Typically, this markup is expressed as a percentage and a fixed amount per transaction. For example, your processor may charge interchange plus 0.25% + $0.10. This means that for every transaction, you pay the interchange fee (set by the network) plus 0.25 percent of the transaction total and an additional ten cents.
The benefit of this approach is that you always know what part of your fees are going to Visa or Mastercard and what part is going to your processor. It gives you leverage when comparing providers because you can focus on the markup alone, knowing that the base interchange fee is the same regardless of the processor.

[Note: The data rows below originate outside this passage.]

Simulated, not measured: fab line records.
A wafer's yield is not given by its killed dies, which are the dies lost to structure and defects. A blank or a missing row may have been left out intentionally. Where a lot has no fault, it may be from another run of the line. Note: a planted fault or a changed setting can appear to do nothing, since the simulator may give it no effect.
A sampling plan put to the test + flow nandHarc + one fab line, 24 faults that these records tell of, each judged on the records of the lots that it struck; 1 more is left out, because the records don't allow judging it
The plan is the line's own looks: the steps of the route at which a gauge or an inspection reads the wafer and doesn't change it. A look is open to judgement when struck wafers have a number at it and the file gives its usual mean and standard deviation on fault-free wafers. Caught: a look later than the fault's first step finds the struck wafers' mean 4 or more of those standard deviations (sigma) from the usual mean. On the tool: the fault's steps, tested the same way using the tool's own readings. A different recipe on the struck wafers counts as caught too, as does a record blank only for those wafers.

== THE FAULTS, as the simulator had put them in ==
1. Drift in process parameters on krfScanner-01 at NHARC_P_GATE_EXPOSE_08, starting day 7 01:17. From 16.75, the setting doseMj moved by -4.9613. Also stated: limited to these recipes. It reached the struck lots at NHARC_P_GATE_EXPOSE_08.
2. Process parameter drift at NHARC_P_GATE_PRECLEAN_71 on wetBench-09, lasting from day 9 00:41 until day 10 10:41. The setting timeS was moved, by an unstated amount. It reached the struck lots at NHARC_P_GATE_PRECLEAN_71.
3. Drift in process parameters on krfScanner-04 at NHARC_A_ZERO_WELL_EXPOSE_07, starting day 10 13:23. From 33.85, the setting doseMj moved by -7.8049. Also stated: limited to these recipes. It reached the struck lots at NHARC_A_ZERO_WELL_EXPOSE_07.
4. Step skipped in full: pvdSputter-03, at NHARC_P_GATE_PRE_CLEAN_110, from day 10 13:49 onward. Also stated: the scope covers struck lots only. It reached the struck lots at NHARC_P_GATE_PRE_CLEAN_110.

This transparency helps you identify if you’re paying more than necessary, especially if your current processor has been charging you a flat or tiered rate that obscures the true cost of processing.
Interchange-Plus vs. Flat-Rate and Tiered Pricing
There are three main pricing models used in credit card processing: interchange-plus, flat-rate, and tiered pricing. Understanding how interchange-plus compares with the others can help you choose the best fit for your business.
Flat-rate pricing is simple. You pay the same percentage for every transaction, regardless of the card used or how the payment is processed. This is common with companies like Square or Stripe, which might charge 2.9% + $0.30 for all card transactions. While easy to understand, flat-rate pricing often includes a significant markup above interchange and may not reflect the actual cost of each transaction.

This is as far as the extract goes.